This was a totally spontaneous buy. I was shopping for food in Waitrose yesterday and took a quick look at their book selection – located in the frozen food aisle! – as I passed by. And there it was: a new Anne Tyler book I hadn’t seen before. Waitrose sell only a very few books but I’ve bought some there recently as they seem to always sell most of them at reduced a price, especially the £9.99 paperbacks, like this one, for £6.99. To be honest, it didn’t need it to be reduced for me to want it. I’ve been a big Anne Tyler fan for many years.
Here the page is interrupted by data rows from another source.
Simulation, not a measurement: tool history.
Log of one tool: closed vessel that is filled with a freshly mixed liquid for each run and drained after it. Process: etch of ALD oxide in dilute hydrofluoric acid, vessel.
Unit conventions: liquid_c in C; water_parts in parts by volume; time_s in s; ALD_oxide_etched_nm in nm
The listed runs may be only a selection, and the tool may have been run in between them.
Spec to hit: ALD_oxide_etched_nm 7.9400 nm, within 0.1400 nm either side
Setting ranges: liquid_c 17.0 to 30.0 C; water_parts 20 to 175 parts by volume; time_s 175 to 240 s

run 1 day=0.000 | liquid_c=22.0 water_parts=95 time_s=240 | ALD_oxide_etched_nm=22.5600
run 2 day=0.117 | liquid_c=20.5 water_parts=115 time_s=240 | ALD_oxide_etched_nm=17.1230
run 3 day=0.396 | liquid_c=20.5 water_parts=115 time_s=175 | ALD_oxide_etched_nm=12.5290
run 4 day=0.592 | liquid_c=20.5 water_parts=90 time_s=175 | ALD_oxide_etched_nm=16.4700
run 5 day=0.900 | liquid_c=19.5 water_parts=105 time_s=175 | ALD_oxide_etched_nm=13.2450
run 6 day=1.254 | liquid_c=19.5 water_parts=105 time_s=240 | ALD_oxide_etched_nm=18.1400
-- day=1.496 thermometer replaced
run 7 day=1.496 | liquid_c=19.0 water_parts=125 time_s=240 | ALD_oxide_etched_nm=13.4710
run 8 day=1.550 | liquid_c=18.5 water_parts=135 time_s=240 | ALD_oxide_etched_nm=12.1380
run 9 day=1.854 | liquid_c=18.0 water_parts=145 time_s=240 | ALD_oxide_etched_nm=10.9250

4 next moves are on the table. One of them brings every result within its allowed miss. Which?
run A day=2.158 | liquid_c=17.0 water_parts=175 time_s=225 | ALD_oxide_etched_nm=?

I was hooked on Tyler’s books after reading Dinner at the Homesick Restaurant (pub. 1982), Tyler’s 9th book of 25 published novels, and which was a finalist for the Pulitzer Prize. It’s said she considers it her best novel. I must have read the paperback version soon after it came out and when my two children were toddler and baby. Why it stuck in my mind is the woman in the book thinks of how she had her first child and then had so much anxiety about it, worrying something would happen to her baby, that she thought the best thing was to have another. But, of course, and as she found out, the anxiety doesn’t lessen – you just have twice as much! This is a woman who understands, I thought, and it so much resonated with me that I have read many more of her books over the years. Like all ‘favourite authors’, other books I loved; some not quite so much. But I’m still enough of a fan to want to read a new one.
Tyler is a master of the ordinary. Her characters are ordinary people, living ordinary lives, in ordinary towns. Many of the novels are set in Baltimore, Maryland, where Tyler has lived for many years. She came from a family of Quakers, living in a Quaker community as a child, and didn’t go to public school until she was 11. She has said she always felt an outsider but that this meant she was able to view ‘the normal world with a certain amount of distance and surprise’. She’s still a very private person who rarely gives interviews, but this doesn’t stop her from developing her characters fully, with a deep empathy and understanding of the experiences and challenges, and loves and dreams that shape us all.
Three Days in June is a very short novel – just 165 pages. I’m not quite sure what constitutes a book being called a ‘novella’ rather than a ‘novel’ but I read this in a few short hours today. And I loved it.
The three days of the title are the day before, the day of, and the day after Gail’s daughter’s wedding. Gail, aged 61, is an assistant (deputy head) to the headmistress of a local school. The day before Debbie’s wedding she’s told that the head is planning to retire and not offer the job to Gail and perhaps it’s time for Gail to think of retiring or doing something else. Shocked, Gail walks straight out of the school and goes home to find her ex, Max, wanting to stay with her. He can’t, as planned, stay at their daughter’s and her fiancé’s place because he has a rescue cat with him and Debbie’s fiancé Kenneth is badly allergic to cats.
Gail is someone who likes to always be in control of her feelings, to have everything, including in her house, in perfect order. The head at school has just accused her of not being suitable for the headship because she has poor people skills. Into this devastating situation, Max comes with his usual disorder – and a cat! Though long divorced and not exactly friends, they seem to get along well enough in their familiarity of each other. Max with his easier going ways has a better relationship with Debbie and Gail often feels left out. Indeed she is left out of the wedding plans, not invited to Debbie’s pre-wedding spa day, although Kenneth’s mother is. Then, suddenly, that first day, Debbie tells them she can’t marry Kenneth after all. His sister has – at the spa day! – told her about his recent affair …
This becomes a challenging issue between Gail and Max. Gail thinks Debbie can’t marry a man who she already knows she can’t trust. And when Debbie comes back from seeing Kenneth after hearing his denial and explanation that there had been a misunderstanding, should they believe it? Does Debbie really believe it? Max urges Gail to let Debbie decide what to do for herself and as the story unfolds, unexpected past events are revealed, and Gail and Max are forced to reassess their own relationship after many years.
I don’t want to give too much away, but Tyler creates such strong and engaging characters, characters who may lead very different lives to you but you can recognise their experiences and feel with them, and that makes her stories compelling. Three Days in June is Anne Tyler at her best.